Defining to_tensor is necessary when a dataset returns a dictionary as the individual datum, rather than
a Torch.tensor. to_tensor takes a batch of whatever is returned by the Dataset class, and returns
a batch of Torch.tensor appropriate to send to the model’s forward function
For example, we can consider a dataset that returns a dictionary of telescope data for a particular object.

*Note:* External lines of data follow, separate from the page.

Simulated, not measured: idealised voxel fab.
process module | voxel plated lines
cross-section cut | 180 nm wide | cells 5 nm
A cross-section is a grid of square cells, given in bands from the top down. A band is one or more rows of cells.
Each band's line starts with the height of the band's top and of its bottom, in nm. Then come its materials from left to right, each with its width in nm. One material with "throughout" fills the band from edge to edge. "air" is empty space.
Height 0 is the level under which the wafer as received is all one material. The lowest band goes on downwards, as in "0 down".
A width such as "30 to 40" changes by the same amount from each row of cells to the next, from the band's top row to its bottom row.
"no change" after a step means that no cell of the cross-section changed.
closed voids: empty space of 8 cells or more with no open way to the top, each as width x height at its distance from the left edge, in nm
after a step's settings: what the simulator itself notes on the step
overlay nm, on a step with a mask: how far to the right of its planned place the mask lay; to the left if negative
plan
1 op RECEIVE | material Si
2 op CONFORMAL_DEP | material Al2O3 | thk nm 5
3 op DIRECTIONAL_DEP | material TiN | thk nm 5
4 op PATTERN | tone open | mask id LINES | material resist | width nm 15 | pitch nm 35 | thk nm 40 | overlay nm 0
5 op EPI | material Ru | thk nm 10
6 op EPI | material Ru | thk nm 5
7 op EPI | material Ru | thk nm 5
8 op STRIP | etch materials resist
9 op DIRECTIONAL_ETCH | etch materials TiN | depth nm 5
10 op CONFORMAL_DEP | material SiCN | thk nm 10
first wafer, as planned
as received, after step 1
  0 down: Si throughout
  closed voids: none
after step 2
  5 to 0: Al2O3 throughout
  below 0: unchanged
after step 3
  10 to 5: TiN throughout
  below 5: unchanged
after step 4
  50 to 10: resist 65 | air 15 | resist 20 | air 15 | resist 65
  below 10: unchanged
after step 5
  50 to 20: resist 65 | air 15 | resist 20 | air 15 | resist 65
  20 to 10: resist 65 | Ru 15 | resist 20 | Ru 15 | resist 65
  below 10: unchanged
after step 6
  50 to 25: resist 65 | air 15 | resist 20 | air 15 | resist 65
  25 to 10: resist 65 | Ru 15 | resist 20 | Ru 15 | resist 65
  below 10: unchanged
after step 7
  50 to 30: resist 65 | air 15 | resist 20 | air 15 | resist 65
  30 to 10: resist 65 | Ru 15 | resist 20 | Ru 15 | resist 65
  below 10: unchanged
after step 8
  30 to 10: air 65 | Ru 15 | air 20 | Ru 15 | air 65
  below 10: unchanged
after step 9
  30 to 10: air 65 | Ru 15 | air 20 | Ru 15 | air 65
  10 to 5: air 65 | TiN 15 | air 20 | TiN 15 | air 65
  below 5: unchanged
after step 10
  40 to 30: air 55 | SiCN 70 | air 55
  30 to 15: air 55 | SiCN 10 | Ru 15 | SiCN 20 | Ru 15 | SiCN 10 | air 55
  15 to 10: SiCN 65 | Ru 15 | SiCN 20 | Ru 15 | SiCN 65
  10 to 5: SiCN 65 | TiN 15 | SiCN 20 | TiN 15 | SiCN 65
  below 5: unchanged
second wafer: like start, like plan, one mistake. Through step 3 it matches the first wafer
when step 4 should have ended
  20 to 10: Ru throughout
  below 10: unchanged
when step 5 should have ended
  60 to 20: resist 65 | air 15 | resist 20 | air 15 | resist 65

In our example flux_* are 2d images of calibrated fluxes, spectrum is a list of fluxes at different
frequencies, and mag_g is a magnitude for the g filter. The dataset would return items that look like the
python dictionary below:
# What the dataset gives as a single item
{
"flux_g": <Torch Tensor>,
"flux_r": <Torch Tensor>,
"flux_i": <Torch Tensor>,
"spectrum": <numpy.array>,
"mag_g": <numpy.float32>,
}
The model’s to_tensor function will recieve a batch dictionary, where each key will have a list of the
relevant data as shown below:
# What to_tensor recieves from hyrax
{
"flux_g": [ <Torch Tensor>, <Torch Tensor>, <Torch Tensor>, ...],
"flux_r": [ <Torch Tensor>, <Torch Tensor>, <Torch Tensor>, ...],
"flux_i": [ <Torch Tensor>, <Torch Tensor>, <Torch Tensor>, ...],
"spectrum": [ <numpy.array>, <numpy.array>, <numpy.array>, ...],
"mag_g": [ <numpy.float32>, <numpy.float32>, <numpy.float32>, ...],
}
to_tensor must return a list of Torch.tensor objects that your forward function can accept as
it’s x input. See the example below, which stacks the g, r, and i fluxes into a single tensor:
from hyrax.models import hyrax_model
@hyrax_model
class MyModel:
@staticmethod
def to_tensor(batch_dict):
"""
Accepts a dictionary of tensor batches for individual telescope filters.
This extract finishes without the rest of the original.